No Passport Needed – A Night of Flamenco in Battersea
There is nothing quite like a good stomp of the feet to get you into the mood. And I see it all around me; how even the most reticent of bystanders give in to the collective pulse that takes over the room. Stomp stomp clap. Stomp stomp clap. Stomp stomp clap.
Here we have all kinds. Flamenco has brought in the crowds, and whilst not everyone knows what to do, they know why they are here. Battersea Spanish has made it clear; this is an evening to celebrate art and culture, together. Have a drink, share a joke, sit back and watch, or just go for it — dance flamenco!
In collaboration with London-based artist Maria Vega, these evenings are the latest offering to the Flamenco scene: a platform for musicians and dancers, as well as a big hug and a warm welcome to all those interested in the Andalusian arts.
At times, as we watch dancers such as Manuel Diaz take to the stage, arching his back and flaring his arms like a bull about to defeat the torero; or hear the longing voices of singers Ulises and Julio, that flow and tumble like a wind rolling over the hills; or try to follow the rapid flight of Adrian’s fingers that tease and tense the strings of his guitar; it feels like here in South London, we’ve stumbled across a peep-hole into the sultry, sweaty taverns of Seville.
The crowd is happy and happy to have found each other. Spanish, Latin American, British or others who, when I ask where they are from, answer; “who cares?” Who cares indeed!

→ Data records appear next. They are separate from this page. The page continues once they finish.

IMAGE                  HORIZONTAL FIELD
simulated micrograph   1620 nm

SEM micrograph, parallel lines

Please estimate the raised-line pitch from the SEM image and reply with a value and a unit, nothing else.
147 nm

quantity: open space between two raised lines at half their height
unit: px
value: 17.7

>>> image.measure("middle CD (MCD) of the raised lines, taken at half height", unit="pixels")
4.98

I quickly pop out to take stock of where I am. Suddenly the boat rocks and I remember the Thames is lapping underneath us. It’s a beautiful evening and here we are, on Battersea Barge, moored between Battersea Power Station and its iconic chimneys, nostalgic in their reach for the sky, and the wide, bold, Vauxhall Bridge, cornered by shimmering towers and walls of window panes. Many worlds in this big city.
I return to the deck and speak to Joanna. She’s just moved to the area and wants to learn Spanish with us. I invited her to the evening because; “this is what Battersea Spanish is all about”, I stress; “immersion”. Language lives and breathes like all of us. “It carries culture and it carried you here”, I tell her. “This. Is. Spanish.”